Therefore, not only objective factors (geography, history, etc.) but also our subjective perception is important in determining whether a given area can be addressed as a region. One could argue that if enough people regard that area as a region, then it becomes a region by virtue of the attention paid to it as such. In the case of the Mediterranean it is by no means certain whether enough people would accredit it with regionality in contemporary political terms.
[p.269] On the other hand, the Mediterranean was conceded with such a regionality in the years that Braudel prepared himself to embark on his monumental project, which he began writing in 1940. Nor was he the only author, though certainly the most outstanding (and probably the least politically motivated) addressing the Mediterranean as a single unit then. An unprecedented quantity of books were in fact published in the inter-war period with the word "Mediterranean" or a synonym written in the title. Such focus on the Mediterranean reflected the spirit of the times, as the Mediterranean idea acquired a new lease of life, unhappily, with the institution of Italy's mare nostrum policy. The attention of contemporary observers and historians was drawn to the area in question when, for the first time in centuries, a riparian state which pretended to have, and sometimes was credited with having, great-power status made the conquest of the Mediterranean the main thrust of its policy. The threat thus created to the status quo on Europe's southern flank (actually a regional definition that acquired convertibility after the Second World War) represented another front in the assault against international stability. As contemporaries watched with apprehension, expectation, or curiosity, the Mediterranean turning into an international flashpoint, the area acquired in their perception the properties of a region, and therefore worth writing about as such.

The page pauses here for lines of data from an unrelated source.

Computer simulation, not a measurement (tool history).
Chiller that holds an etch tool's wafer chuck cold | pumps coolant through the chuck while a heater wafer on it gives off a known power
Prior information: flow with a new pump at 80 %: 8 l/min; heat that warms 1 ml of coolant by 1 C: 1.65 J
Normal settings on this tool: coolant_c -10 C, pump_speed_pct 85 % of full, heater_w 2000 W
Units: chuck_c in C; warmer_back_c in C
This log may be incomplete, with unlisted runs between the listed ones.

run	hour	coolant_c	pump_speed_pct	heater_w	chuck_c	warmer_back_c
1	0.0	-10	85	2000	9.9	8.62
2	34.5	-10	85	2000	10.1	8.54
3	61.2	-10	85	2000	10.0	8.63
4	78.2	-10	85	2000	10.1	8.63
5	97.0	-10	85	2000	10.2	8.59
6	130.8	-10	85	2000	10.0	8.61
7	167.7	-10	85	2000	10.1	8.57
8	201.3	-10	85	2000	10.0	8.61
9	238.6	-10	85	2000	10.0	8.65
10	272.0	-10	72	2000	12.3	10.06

What, then, of the Mediterranean's regionality when that phase of history was over? After the war, which itself made of the Mediterranean a specific area of operations, the Mediterranean experienced with the rest of the world - often earlier and more explicitly - the far reaching effects of the war's outcome and aftermath: the pressures of superpower competition, the decline and fall of old empires, decolonization and new forms of imperialism, the quest for nonalignment, and so on. (Some of these features, such as the declaration of the Cold War, in the form of the Truman Doctrine, or the origins of nonalignment, actually made their debut in the Mediterranean). But at the same time, [p.270] as the political map of the world was transformed - as the European powers ceased to lead the world; as the number of sovereign independent states in the world greatly increased; as the tendency of states to coalesce in Communities, Leagues, Associations, Movements, etc. in an increasingly bipolar world in-creased - new regionalities appeared that tended to fragment the regionality of the Mediterranean, such as there was. Of specific concern to the Mediterranean were the movements and associations on its periphery: Western European integration; Communist European integration; and Pan-arabism.
Therefore, if the Mediterranean possessed political regionality in the inter-war period, and if such regionality stemmed from the subjective perception of it as such, how far by that criterion can we establish the regionality of the Mediterranean today? Because we are here discussing regionality on the basis of subjective perceptions, one has to rely heavily on impressions of trends formed through varied reading and observation: it is of course beyond the powers of this or any author to prove that there is or is not such Mediterranean regionality.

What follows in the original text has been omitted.